Implied terms: the duty of trust and confidence
The terms of a contract of employment can be found in a number of sources. The main source will be an express agreement between the parties. It is also often the case that terms are incorporated into the contract by reference, such as the terms of a collective agreement or a staff handbook. The third key source are implied terms. These terms are not expressly agreed, but as the name suggests, are implied into a contract by law as being a necessary characteristic of the contract, or by custom and practice of the employer, or by statute or in some cases by a court to reflect the perceived intentions of the parties, i.e. implied “in fact”.
Most implied terms are relatively straightforward.
The recent case of Department of Transport v Sparks and others (2016) provides guidance on how terms come to be incorporated by reference. In that case, the terms in question were in a staff handbook.
Terms implied or modified by statute include by way of example: equality clauses in relation to equal pay as between genders; a maximum limit on working time and provision for rest breaks; and a duty to provide a minimum notice of termination.
Terms implied by law on employees include a duty of good fidelity and good faith; a basic duty of confidentiality in respect of highly confidential information and trade secrets; a duty to obey reasonable instructions; and a duty to exercise reasonable care and skill.

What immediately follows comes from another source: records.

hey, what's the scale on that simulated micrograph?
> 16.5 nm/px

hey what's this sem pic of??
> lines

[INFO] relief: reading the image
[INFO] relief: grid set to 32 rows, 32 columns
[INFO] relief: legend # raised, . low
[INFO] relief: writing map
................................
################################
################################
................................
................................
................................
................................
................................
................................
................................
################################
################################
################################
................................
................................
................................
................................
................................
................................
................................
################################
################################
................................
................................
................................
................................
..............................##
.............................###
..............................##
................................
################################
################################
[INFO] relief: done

Terms implied by law on employers include a duty to provide work and to pay wages; a duty to provide a reasonable opportunity for resolution of grievances; and a duty to provide a suitable working environment.
However, an implied term which is known to be thorny is the implied duty of mutual trust and confidence. It is accepted law that an employer or an employee must not, “without reasonable and proper cause, conduct itself in a manner calculated and likely to destroy or seriously damage the relationship of trust and confidence” that exists between them. So we understand it should not be damaged, but what is it? There is no fixed definition of what the duty consists of. Whether particular behaviour will breach the duty in any particular case is a matter of fact. It is nevertheless important to understand when the duty may be breached as any breach is considered to be fundamental (i.e. repudiatory) entitling the injured party to accept the breach as terminating the employment contract. If the injured party is the employee that could then give rise to claim for constructive unfair dismissal.
The duty is conveniently illustrated by the case law in which it has been found to be breached.
Breach of trust and confidence is more commonly alleged against employers and has included:
- conducting business in a corrupt and dishonest way (resulting in damages to an employee’s future employment prospects);
- capricious or inequitable behaviour in respect of remuneration;
- spurious disciplinary allegations;
- failure to provide an impartial grievance process;
- written or verbal negative comments about an employee without reasonable and proper cause;
- making a job impossible to perform.
On occasion there have also been cases where an employee has been guilty of a breach of trust and confidence entitling the employer to consider the employment terminated:
- by forwarding pornographic images to third parties from a work email address;
- (and in if this was not obvious) wrongly exaggerating sickness (in the recent EAT case of Metroline West v Ajaj (2016)).
The point being made is that it is possible for an employer or an employee to abide by the strict wording of their contract of employment, yet be in breach of it if it engages in inappropriate behaviour that is intended to or has the effect of destroying or seriously damaging employer/employee trust, without proper cause. Employment contracts are made up of more than just the written document.